Hillary Clinton’s Freudian Slip on Ayn Rand

On a campaign stop in suburban Pittsburgh, Democratic Presidential Candidate Hillary Clinton went off script to criticize Ayn Rand’s 1957 Objectivist novel Atlas Shrugged as “a boyish fantasy not grounded in reality, but rather a comic book tale.”

Gee, Hillary. You’re way ahead in nearly all the polls. You’re about to walk into the Oval Office, achieving your lifelong dream of unimaginable power lust as the first woman President. It’s a made-for-TV moment you’re about to encounter in just a matter of weeks. It’s the sweet taste of triumph you’ll claim as a victory for “women,” when we all know it’s really nothing more than the empty achievement of a soul-selling, decades-long quest for power. (Men have done the same thing for centuries.)

Why on earth are you bringing up Ayn Rand, of all people? Your supporters surely don’t care anything for Objectivism, Ayn Rand’s philosophy of reason, rational self-interest, laissez-faire capitalism and romanticism. You didn’t need to tear down Ayn Rand to build up your support, did you? What brought this off-script and out-of-context attack on?

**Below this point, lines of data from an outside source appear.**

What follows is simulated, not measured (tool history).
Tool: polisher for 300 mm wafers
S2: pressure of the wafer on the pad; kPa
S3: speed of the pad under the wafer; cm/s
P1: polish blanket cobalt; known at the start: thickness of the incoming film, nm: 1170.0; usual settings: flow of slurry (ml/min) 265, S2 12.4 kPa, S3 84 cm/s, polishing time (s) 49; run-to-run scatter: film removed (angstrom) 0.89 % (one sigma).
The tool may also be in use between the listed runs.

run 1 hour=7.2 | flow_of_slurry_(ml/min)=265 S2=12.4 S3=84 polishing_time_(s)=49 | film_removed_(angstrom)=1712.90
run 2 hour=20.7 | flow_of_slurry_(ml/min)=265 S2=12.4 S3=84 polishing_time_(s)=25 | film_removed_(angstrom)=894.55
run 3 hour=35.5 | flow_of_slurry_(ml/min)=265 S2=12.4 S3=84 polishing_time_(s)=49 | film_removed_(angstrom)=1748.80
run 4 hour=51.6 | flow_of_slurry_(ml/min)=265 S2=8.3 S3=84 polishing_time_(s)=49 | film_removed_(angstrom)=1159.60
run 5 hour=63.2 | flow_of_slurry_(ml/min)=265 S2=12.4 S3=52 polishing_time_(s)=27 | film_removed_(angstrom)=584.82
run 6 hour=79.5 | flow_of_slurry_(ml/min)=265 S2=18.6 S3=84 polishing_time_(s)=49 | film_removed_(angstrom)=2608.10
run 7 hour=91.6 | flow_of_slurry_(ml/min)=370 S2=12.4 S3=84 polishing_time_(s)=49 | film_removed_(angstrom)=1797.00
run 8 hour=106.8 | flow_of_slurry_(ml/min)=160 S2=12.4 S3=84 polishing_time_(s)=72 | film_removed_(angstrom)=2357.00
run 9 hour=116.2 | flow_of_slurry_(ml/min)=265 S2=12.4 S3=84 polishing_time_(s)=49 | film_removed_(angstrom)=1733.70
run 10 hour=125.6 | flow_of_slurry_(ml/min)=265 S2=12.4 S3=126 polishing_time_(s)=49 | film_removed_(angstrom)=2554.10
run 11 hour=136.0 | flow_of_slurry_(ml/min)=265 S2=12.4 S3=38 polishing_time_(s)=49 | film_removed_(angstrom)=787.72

While thinking all this over, I received a highly astute email from one of my own readers:

Michael, you have probably written about this before so forgive me for repeating the obvious, but I have a theory that parts of the Left, and indeed the Right, has a deep fear of Ayn Rand’s philosophy and sense of life. She scares the wits out of them. Think about it: the term “boyish” is actually a kind of form of praise — it reminds people what it was like to be young, to be enthusiastic and passionate about life. Hillary Clinton strikes me as a deeply cynical, neurotic individual who has craved power over people and the approval of some as a substitute for concrete achievement. She is a classic second-hander.

Boom! This is it.

“Boyish” is a compliment, intended or not. It describes an innocent stage of life when one hasn’t become hardened by the soulless, awful ideas to which many adults subscribe. I’m talking about ideas such as those spread by Hillary Clinton, ideas that subvert and even kill: “You are your brother’s keeper; it’s bad to be selfish and defy the authorities who know what’s best for you; your life is not an end in itself, but rather a means to the ends of others.”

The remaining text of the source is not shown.